Hi all!

We are trying to introduce function and lambda into TableGen in ⚙ D148915 [TableGen] Introduce function and lambda.
The original need come from modeling RISCV Vector Scheduler in ⚙ D146198 [RISCV] Make Latency/ResourceCycles relevant to LMUL. Though we can define some subroutines via Using Classes as Subroutines, but sometimes we need to pass function(lambda) as template arguments.

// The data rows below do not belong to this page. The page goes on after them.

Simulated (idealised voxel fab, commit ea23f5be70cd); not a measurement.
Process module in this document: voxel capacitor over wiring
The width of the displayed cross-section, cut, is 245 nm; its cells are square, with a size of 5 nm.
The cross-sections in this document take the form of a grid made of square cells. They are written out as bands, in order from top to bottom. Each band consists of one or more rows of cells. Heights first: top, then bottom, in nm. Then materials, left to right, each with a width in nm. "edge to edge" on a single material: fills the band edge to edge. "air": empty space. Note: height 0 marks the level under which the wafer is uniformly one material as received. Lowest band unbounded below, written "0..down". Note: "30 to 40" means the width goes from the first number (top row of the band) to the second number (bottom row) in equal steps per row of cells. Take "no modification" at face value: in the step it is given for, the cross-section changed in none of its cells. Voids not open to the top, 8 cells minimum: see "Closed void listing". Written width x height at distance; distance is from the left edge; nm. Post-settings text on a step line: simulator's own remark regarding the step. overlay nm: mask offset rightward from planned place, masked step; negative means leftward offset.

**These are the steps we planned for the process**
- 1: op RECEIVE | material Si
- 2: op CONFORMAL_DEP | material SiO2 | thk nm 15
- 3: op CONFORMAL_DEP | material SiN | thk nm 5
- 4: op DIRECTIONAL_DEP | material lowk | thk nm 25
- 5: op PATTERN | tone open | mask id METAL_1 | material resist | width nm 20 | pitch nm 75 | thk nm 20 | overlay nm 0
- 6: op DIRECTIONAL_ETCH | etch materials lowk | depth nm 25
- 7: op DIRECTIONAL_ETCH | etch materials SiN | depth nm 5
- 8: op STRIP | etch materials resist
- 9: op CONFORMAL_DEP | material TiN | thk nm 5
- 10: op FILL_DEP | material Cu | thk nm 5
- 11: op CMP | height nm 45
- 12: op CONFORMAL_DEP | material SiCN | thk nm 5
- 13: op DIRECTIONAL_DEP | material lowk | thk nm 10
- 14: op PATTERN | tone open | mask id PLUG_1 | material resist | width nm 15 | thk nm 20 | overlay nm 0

We have implemented something like below.

1. The design

1.1 Function Type

The type of a function is represented as:

function<rettype[, argtype ]*>

This type represents a function who returns a value of the rettype and may have several argument types argtype (can be empty). The return type and argument type are arbitrary; it can even be another function type.
Two function types are compatible if their return type and argument types are compatible.

1.2 Function

A function statement defines an function that can be called.

FunctionDefinition: "function" FunctionID Function
FunctionID: TokIdentifier
Function: FunctionArgList ":" ReturnType FunctionBody
FunctionArgList: "(" (Declaration ("," `Declaration`)*)? ")"
ReturnType: Type
FunctionBody: "{" FunctionBodyItem+ "}"
FunctionBodyItem: Return
                   :| Defvar
                   :| Assert
Return: "return" Value ";"

A function can be parameterized by a list of “function arguments” whose values can be used in the function’s body.

If a function argument is not assigned a default value with =, it is uninitialized (has the “value” ?) and must be specified in the function argument list when the function is called (required argument). If an argument is assigned a default value, then it need not be specified in the argument list (optional argument). In the declaration, all required function arguments must precede any optional arguments. The function argument default values are evaluated from left to right.

The name of function is treated as a function reference to itself. As a result, the function name literals can be used in arguments as values with compatible function types.

Recursive function is supported(see 3. Example).

1.2 Lambda (anonymous function)

A lambda (or anonymous function) can be defined by keyword function.

LambdaDefinition: "function" Function

A lambda is a function with anonymous name and all captured variables. It can be treated as a function reference to the anonymous function, so it can even be returned.

Beside arguments and variables defined by defvar in inner scope, a lambda can capture outer variables(like iterator of foreach statement; arguments of outer class, multiclass or function; variables defined by defvar in outer scope). In particular, the priorities of variable capture are:

1. Variables defined by defvar in inner scope.
2. Arguments of lambda.
3. Variables defined by defvar in outer scope.
4. Iterator of foreach statement.
5. Arguments of outer class, multiclass or function.
6. Variables in global scope…

Currently, the fields of a class can’t be captured.

1.3 Function call

The function can be called with funcname(args). However, there is a grammar ambiguity between DAG and function call. For example:

  (op1 (op2 a, b), c) <=> (op1(op2 a, b), c)
        ^                     ^
       DAG                   Call

When parsing this expression, we can treat it as a DAG expression with operator op1 and arguments ((op2 a, b) and c). Or, we can treat it as a wrong DAG expression whose operator is a function call op1(op2 a, b) (though its arguments are wrong). The key point here is that we don’t know whether it’s a new DAG expression or a function call when emitting (.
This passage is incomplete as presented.